Forums

How to connect USB keyboard to embedded device?

Started by Mike Silva July 15, 2005
We have a need in a new product design to be able to connect a standard
USB keyboard.  That's the only USB device we will ever want to plug in
(no, really!).  I know next to nothing about USB, having just
downloaded the spec yesterday.  I gather we want a USB Host, and that
most "USB micros" cannot function as hosts.  I also gather that Hosts
are much more difficult than hubs and functions.  What I'd like is a
chip that can take keyboard USB in one end and spit out serial or
parallel characters on the other end, taking as many shortcuts from a
universal USB design as possible given the keyboard-only requirement.
What would be the easiest approach to doing this?

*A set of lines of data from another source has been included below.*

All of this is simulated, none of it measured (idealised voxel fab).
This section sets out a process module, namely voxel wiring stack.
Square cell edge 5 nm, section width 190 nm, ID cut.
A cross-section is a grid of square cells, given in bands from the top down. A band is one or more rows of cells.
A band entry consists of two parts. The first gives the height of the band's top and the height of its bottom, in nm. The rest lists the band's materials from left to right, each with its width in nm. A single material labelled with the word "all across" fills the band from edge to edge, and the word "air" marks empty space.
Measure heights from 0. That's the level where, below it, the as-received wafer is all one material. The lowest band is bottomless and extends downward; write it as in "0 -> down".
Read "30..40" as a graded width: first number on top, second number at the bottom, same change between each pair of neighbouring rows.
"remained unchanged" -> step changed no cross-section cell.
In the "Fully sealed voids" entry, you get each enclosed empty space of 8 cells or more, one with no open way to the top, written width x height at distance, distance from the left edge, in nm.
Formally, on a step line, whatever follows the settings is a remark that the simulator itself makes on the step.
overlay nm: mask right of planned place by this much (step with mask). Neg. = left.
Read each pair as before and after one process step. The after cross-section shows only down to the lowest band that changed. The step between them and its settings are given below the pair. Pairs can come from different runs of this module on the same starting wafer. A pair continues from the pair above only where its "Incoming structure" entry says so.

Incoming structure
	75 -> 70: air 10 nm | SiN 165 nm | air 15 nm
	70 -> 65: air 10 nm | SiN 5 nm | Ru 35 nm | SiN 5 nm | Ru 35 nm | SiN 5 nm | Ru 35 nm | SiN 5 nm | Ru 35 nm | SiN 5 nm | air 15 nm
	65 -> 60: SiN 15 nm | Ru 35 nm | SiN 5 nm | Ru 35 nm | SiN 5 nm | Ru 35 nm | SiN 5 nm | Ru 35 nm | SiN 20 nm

Oh yeah, while I'm not completely opposed to an existing stand-alone
brick, what I'm really asking about is a chip that can be designed into
a medium-volume product.  Many thanks!

On 15 Jul 2005 09:57:48 -0700, Mike Silva <snarflemike@yahoo.com> wrote:

> We have a need in a new product design to be able to connect a standard > USB keyboard.
[...]
> What I'd like is a > chip that can take keyboard USB in one end and spit out serial or > parallel characters on the other end, [...]
Why USB and not PS/2 keyboard ? They are already serial. Vadim

Mike Silva wrote:
> We have a need in a new product design to be able to connect a standard > USB keyboard. That's the only USB device we will ever want to plug in > (no, really!). I know next to nothing about USB, having just > downloaded the spec yesterday. I gather we want a USB Host, and that > most "USB micros" cannot function as hosts. I also gather that Hosts > are much more difficult than hubs and functions. What I'd like is a > chip that can take keyboard USB in one end and spit out serial or > parallel characters on the other end, taking as many shortcuts from a > universal USB design as possible given the keyboard-only requirement. > What would be the easiest approach to doing this? >
The xscale ARM pxa270 (not pxa255) can act as USB client and host, but it would not be cheap for this only. If you also need other functions, it might be considered.
> Oh yeah, while I'm not completely opposed to an existing stand-alone > brick, what I'm really asking about is a chip that can be designed into > a medium-volume product. Many thanks!
You can always do an FPGA for it.
On Fri, 15 Jul 2005 18:09:06 +0100, Vadim Borshchev 
<vadim.borshchev@127.0.0.1> wrote:

> On 15 Jul 2005 09:57:48 -0700, Mike Silva <snarflemike@yahoo.com> wrote: > >> We have a need in a new product design to be able to connect a standard >> USB keyboard. > [...] >> What I'd like is a >> chip that can take keyboard USB in one end and spit out serial or >> parallel characters on the other end, [...] > > Why USB and not PS/2 keyboard ? They are already serial.
On the other hand USB to PS/2 adaptor might siffice , <http://www.google.co.uk/search?q=keyboard+%22ps%2F2+male%22+usb>
Mike Silva <snarflemike@yahoo.com> wrote:

> Oh yeah, while I'm not completely opposed to an existing stand-alone > brick, what I'm really asking about is a chip that can be designed into > a medium-volume product.
That begs the question: how would producing such a brick in medium volumes be conceptually different from getting yourself a medium volume of keyboards with a proper, non-USB interface produced? You're taking a huge detour via USB, which will cost an enormous amount of money, development time, space and power, for *no* useful gain other than the mass-production advantage of standard keyboards. Odds are high you'll overcompensate that gain in costs for the interface brick. -- Hans-Bernhard Broeker (broeker@physik.rwth-aachen.de) Even if all the snow were burnt, ashes would remain.

Vadim Borshchev wrote:
> On 15 Jul 2005 09:57:48 -0700, Mike Silva <snarflemike@yahoo.com> wrote: > > > We have a need in a new product design to be able to connect a standard > > USB keyboard. > [...] > > What I'd like is a > > chip that can take keyboard USB in one end and spit out serial or > > parallel characters on the other end, [...] > > Why USB and not PS/2 keyboard ? They are already serial.
I never question customer's request, perhaps they are doing a USB to PS/2 converter. Anyway, high end ARM such as PXA270 and AT91RM9200 and others can do USB host and client.
> > Vadim
Cypress sell embedded host controllers.

www.cypress.com and follow the USB links.  Around $5.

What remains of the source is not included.